We have been around world financial markets, including gold, for more than 40 years watching the gold price move from $42 per ounce through what we are seeing today. More importantly we’ve seen why the gold price has moved over these decades and fully understand the monetary history and role of gold. The events of the last three years have interrupted the currency experiment that used paper notes not redeemable either in gold or in anything else except more paper notes. Right now we’re watching the most recent experiment. The euro, which is only one decade old, suffers the consequences of sub-par financial management, and it’s taking Europe to the brink of failure. It’s touch-and-go as to whether the Eurozone or the euro will survive the present crises.
The Eurozone bailout package almost doubled in size to cope with Greece, Ireland and Portugal, to over €400 billion. The markets smiled at first, but then sank back into trepidation as the Italian government had to pay the highest interest ever for funds at yesterday’s auction. When markets keep on being disappointed it signals something far more than just a temporary correction. As markets just dip slightly it’s becoming clear that they’re in a sort of denial, waiting for something to trigger what we’re expecting at any time.
How is this driving gold, which is sitting now around $1,600 after having fallen from a peak of over $1,900? Look at the funds that hold physical gold. They’ve fallen by less than 2%, which is hardly significant. Look at the demand from Asia. It’s coming in at the lower levels as it has done in past falls; this fall, however, is far more significant. Look back when speculators and banks drove gold from $300 to $390, then farther back to $326 in 2005 -short-term traders can (under the right market conditions) drive prices a long way. In the more recent, 2008 case, Investor Meltdown created conditions where covering margins triggered ‘stop loss’ protections and the search for liquidity allowed for the precipitous falls. It was just like a threatened body drawing its limited blood supply to its centre, boosting its concentrated central defences but starving its peripheries, which are now in danger of dying off, endangering the entire body. But gold is at the centre and only got a shock.

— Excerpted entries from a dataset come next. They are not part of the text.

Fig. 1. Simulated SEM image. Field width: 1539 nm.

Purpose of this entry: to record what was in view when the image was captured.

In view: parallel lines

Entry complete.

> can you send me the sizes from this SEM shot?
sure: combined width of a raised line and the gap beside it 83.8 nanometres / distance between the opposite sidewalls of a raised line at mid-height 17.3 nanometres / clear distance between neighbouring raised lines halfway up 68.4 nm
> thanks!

But was that a change in trend? Have gold and silver market conditions changed, fundamentally?
We’re now at the point where solutions and reformation must take place in the monetary world, far faster then governments are capable of and require a degree of consensus that looks unlikely to be achieved. So, what next?
WHAT THE MARKETS SAY?
The last couple of weeks have seen nearly all global markets falling, in concert. Yes, they’re trying to recover, but this is dependent on some good news coming forward before December. It may be that failure to resolve the Eurozone debt crisis precipitates a far more dramatic set of market events as many important nations’ economies confirm deflationary conditions and recessions.
The markets are telling us that bad news is on the way. Far more than just a downturn is being indicated by market behavior. Major structural changes will be forced on the developed world. It’s losing wealth to the emerging world and oil producers. The recovery prospects are more than dim. There’s far too much debt for the developed world to repay, so more debt will cripple it. Inflation to cheapen money is an alternative (and one the Fed prefers to deflation) but accompanied by a liquidity crisis and banking seizure, will more than likely lead to a degree of inflation that is uncontrollable.
We are on the brink of structures failing, spiraling the financial world into such a bleak scene. Comparisons with the 1930’s and the Second World War are valid.
The markets have not yet discounted that picture. And gold and silver prices pulled back solely in the search for liquidity, not because the safe-haven qualities of gold and silver evaporated. With the U.S. dollar the only standing safe haven in the currency world and one not too far away from its own meltdown, gold and silver have yet to really show their historic qualities. We’re very close to a major financial accident that will cause far deeper problems for the developed world.
QUIET BEFORE THE STORM
Many investors have seen the writing on the wall and have seen it since 2008. Now, the writing’s more alarming than in 2008. The 2008 scene was when there was more economic strength than there is now. Now, the warnings come on the back of a developed world economy that is failing to grow, failing to resolve its debt crisis, and failing to lead its way back to economic health. Disaster doesn’t give that much warning. When it comes, a tranquil scene suddenly panics, while irreparable damage is done.
Whether this forecast is correct or not, we can all see that we have to be prudent and take precautionary measures to safeguard our wealth. If we don’t, then we’ll lose it. We’re at the point when we need to be ready for the worst and situate ourselves out of harm’s way. If the storm doesn’t come, we can always come out of shelter and carry on. But if it does, when we come out of shelter we’ll be able to do much more. Are you ready?